Upskilling does not need a degree
In the past few decades, it has become apparent that the number of school leavers has been encouraged to pursue a tertiary education rather than a trade. Previously Vocational Education and Training (VET) was considered the primary path to a long and fruitful profession. Today the blue-collar worker has been eclipsed by the suit and tie.
In a 180 degree turn-around from the late eighties more and more school leavers have been encouraged to pursue a tertiary degree, but with the oversupply of graduates and in the era of digital disruption where many traditional white collar occupations are being automated, this is leading to a skills shortage in key vocational and emerging industries.
The balance will need to be restored before our industry and labour markets stall and our economy is affected. By encouraging those who are considering their future careers we need our schools to offer both knowledgeable information on academic education available, and career options for those who can enter our workforce as a trainee or apprentice, earn while they learn and gain valuable real-life experience.
Vocational training not only offers a trade which can usually be applied across a broad spectrum of industries but ensures that the employee is learning soft skills like how to effectively communicate with others, think on their feet and be part of a functional team.
In a recent study conducted that government funding for VET has decreased by 4.7% from a decade ago but university funding grew by 50%. This is limiting our students’ horizons by driving a generation of workers with academic knowledge who are heavily in debt and few career opportunities but have little in the way of the prophecies needed by the job market and the skills employers are actually looking to employ.
Tipping the scale back to where we have a labour force which is highly agile, capable and can navigate the emerging technologies will take funding. From more focus being put on schools to provide a realistic career advice. For continued support from agencies, trainee and apprentice support enterprises and the public who support these occupations.
We know that we no longer have a guaranteed career for life and today’s school leaver can expect to change jobs 17 times and have 5 careers in their lifetime. When thinking of the long-term future of a school leaver the safe option used to be paid employment downpaying a large loan to get an entry-level position and then progressing from there.
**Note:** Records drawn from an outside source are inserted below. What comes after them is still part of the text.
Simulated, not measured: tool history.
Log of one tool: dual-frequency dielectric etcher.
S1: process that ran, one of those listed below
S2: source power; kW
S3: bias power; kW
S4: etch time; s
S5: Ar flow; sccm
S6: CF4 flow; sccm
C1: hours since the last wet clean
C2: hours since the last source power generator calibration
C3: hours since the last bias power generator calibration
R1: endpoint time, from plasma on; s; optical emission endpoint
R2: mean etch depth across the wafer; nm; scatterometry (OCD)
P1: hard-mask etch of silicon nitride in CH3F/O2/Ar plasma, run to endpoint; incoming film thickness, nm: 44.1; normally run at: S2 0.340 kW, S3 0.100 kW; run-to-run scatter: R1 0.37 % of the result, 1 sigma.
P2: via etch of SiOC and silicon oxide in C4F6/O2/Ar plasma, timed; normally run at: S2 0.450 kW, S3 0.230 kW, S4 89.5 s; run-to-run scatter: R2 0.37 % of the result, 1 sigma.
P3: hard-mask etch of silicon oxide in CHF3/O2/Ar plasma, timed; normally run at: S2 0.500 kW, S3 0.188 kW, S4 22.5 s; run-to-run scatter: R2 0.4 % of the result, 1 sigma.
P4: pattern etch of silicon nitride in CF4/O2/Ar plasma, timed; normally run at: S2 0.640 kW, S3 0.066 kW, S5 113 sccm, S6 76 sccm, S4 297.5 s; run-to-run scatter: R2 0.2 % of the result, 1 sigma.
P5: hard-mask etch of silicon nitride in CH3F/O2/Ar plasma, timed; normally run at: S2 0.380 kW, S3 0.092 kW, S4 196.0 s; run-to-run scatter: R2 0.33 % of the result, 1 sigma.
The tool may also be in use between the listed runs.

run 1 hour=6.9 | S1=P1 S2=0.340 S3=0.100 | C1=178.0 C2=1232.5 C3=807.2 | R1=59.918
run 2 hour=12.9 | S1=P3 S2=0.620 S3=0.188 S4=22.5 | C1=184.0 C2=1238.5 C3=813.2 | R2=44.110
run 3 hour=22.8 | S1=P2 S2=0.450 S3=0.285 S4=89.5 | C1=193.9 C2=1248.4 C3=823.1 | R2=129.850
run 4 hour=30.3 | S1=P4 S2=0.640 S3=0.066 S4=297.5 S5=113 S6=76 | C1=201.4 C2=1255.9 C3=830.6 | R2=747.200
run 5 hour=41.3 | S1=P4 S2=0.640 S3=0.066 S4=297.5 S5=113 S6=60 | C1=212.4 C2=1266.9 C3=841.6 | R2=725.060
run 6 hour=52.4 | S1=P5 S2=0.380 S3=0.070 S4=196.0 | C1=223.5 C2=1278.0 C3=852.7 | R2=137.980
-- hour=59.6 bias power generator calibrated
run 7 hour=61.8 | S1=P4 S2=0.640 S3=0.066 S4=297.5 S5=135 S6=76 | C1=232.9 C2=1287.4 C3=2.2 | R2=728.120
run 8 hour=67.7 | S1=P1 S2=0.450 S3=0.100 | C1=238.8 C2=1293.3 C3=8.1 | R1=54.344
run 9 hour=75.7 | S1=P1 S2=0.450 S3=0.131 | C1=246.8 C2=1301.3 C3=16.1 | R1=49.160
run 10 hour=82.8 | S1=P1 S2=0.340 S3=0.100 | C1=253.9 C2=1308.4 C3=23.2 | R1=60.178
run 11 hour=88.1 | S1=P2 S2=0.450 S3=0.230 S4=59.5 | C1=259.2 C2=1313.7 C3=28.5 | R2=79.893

A recent Deloitte study found that only 3 in 10 employees coming into the workforce by 2020 feel they have developed the skills and knowledge they will need to thrive in the workforce. With VET the school leaver can learn on the job, embrace tertiary qualifications, save money on equipment and tools and earn an income.
By empowering our youth, assisting with their education, providing them with the encouragement, skill and patience to get onto a useful career that will make them feel like they are valued, useful, appreciated, contributing members of our society, we will all benefit.